The relationship between racial identity, perceived racial discrimination, and the academic self-concept of African American college men: A mixed-methods examination
The academic experiences of African American male college students have been the focus of recent social scientific research. This dissertation focuses on three specific factors of the educational experiences of African American male college students—perceived racial discrimination, racial identity and academic Self-Concept. Four questions guided this study (1) What is the relationship between perceived racial discrimination (PRD) and academic Self-Concept (ASC)?, (2)What is the relationship between racial identity (RID) and PRD?, (3) What is the relationship between RID and ASC?, and (4) Does the relationship between perceived racial discrimination and academic Self-Concept differ depending on racial identity? If so, how? (a) Is the relationship between PRD and ASC different for students at different levels of RID? (b) Does RID moderate the association between PRD and ASC? The research method employed by this dissertation was a mixed-methods, sequential design. This method is characterized by one data collection procedure being the basis for the subsequent procedure. Quantitative data were collected using the Academic Self-Concept Scale, Cross Social Attitudes Scale and Perceived Racial Discrimination Scale. Qualitative data were gathered from an interview protocol.

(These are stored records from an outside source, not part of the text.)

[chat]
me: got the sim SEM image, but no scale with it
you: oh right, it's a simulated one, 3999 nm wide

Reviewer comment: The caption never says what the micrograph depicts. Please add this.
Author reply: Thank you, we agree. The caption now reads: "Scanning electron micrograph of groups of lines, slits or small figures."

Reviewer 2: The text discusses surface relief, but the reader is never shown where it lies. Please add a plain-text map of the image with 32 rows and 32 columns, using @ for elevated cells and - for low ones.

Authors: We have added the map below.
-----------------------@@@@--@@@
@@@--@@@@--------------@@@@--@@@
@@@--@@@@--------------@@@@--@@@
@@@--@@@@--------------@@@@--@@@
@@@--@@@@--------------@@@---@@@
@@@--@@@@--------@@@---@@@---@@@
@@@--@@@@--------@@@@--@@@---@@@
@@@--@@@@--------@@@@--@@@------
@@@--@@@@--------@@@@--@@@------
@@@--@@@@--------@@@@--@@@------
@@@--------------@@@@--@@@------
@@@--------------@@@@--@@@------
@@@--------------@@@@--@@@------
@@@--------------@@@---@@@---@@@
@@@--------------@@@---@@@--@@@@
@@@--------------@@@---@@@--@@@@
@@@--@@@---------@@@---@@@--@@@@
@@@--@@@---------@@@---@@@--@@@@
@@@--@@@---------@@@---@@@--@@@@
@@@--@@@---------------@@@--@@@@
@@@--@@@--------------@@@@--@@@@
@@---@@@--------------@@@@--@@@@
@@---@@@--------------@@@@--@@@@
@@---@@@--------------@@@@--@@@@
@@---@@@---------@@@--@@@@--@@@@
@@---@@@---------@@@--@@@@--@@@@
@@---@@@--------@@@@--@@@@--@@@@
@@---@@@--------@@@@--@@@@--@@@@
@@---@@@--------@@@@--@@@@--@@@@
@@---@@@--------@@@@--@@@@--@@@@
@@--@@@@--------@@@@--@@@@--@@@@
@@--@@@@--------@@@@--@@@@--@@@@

This research yielded a number of key findings: Perceived racial discrimination from peers PRD from peers was significantly correlated with the peer evaluative dimension of ASC (r= -.226, p < .05); the self-confidence in academics dimension (r= -.184, p < .05); and the satisfaction with school dimension (r= -.187, p < .05); the pre-encounter self-hatred phase of racial identity development was negatively associated with academic Self-Concept; the internalization-multiculturalists phase was positively associated with the self-confidence dimension of academic Self-Concept.